Replace unbounded channels with bounded ones. #1191

twittner · 2019-07-02T13:51:25Z

Context: #973

To remove the remaining unbounded channels, which are used for communicating with node tasks, an API similar to futures::Sink is used, i.e. sending is split into a start and complete phase. The start phase returns StartSend and first attempts to complete any pending send operations. Completing the send means polling until Poll::Ready(()) is returned.

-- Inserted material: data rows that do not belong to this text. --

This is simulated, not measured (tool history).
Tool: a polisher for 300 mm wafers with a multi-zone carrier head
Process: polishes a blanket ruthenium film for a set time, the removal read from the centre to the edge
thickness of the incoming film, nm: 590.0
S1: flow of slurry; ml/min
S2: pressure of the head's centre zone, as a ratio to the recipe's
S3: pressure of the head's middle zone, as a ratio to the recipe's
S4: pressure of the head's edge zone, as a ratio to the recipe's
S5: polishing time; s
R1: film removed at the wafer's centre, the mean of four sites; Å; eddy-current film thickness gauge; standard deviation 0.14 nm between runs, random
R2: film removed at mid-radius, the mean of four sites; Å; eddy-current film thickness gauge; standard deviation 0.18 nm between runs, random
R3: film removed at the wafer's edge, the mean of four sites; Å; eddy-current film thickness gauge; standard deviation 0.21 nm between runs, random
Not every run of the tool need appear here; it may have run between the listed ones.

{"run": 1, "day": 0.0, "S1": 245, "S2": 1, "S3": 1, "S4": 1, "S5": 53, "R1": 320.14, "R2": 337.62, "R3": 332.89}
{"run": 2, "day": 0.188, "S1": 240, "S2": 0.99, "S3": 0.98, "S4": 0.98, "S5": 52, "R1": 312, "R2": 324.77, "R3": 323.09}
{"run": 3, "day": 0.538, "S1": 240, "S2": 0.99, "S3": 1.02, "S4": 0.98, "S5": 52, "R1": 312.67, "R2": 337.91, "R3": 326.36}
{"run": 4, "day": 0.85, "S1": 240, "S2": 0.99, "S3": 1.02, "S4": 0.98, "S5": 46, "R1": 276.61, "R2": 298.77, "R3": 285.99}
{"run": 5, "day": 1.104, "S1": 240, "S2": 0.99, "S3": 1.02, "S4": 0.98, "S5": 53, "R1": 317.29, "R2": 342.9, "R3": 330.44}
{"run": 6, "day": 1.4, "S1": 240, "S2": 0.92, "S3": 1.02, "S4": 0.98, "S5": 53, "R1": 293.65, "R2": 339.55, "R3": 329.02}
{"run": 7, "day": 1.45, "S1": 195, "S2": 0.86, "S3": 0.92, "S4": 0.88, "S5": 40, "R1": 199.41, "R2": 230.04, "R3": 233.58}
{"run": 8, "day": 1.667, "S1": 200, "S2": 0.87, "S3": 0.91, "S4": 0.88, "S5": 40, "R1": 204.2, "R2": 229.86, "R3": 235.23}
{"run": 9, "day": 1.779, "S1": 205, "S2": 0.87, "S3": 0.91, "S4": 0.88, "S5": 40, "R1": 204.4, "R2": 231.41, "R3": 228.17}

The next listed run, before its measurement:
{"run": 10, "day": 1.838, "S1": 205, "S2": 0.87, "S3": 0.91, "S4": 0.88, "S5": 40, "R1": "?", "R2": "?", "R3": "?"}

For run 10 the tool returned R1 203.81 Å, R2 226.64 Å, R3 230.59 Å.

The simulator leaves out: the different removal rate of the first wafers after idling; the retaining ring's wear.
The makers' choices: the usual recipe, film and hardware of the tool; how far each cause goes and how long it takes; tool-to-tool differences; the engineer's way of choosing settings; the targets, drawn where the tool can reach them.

In addition this PR has split the handled_node_tasks module into several smaller ones (cf. nodes::tasks) and renamed some types:

nodes::handled_node_tasks::NodeTask -> nodes::tasks::task::Task
nodes::handled_node_tasks::NodeTaskInner -> nodes::tasks::task::State
nodes::handled_node_tasks::NodeTasks -> nodes::tasks::Manager
nodes::handled_node_tasks::TaskClosedEvent -> nodes::tasks::Error
nodes::handled_node_tasks::HandledNodesEvent -> nodes::tasks::Event
nodes::handled_node_tasks::Task -> nodes::tasks::TaskEntry
nodes::handled_node_tasks::ExtToInMessage -> nodes::tasks::task::ToTaskMessage
nodes::handled_node_tasks::InToExtMessage -> nodes::tasks::task::FromTaskMessage

To review this PR it is probably best to use the diff against swarm.rs, raw_swarm.rs and collection.rs and review nodes::tasks directly (keeping in mind that its contents used to form handled_nodes_tasks).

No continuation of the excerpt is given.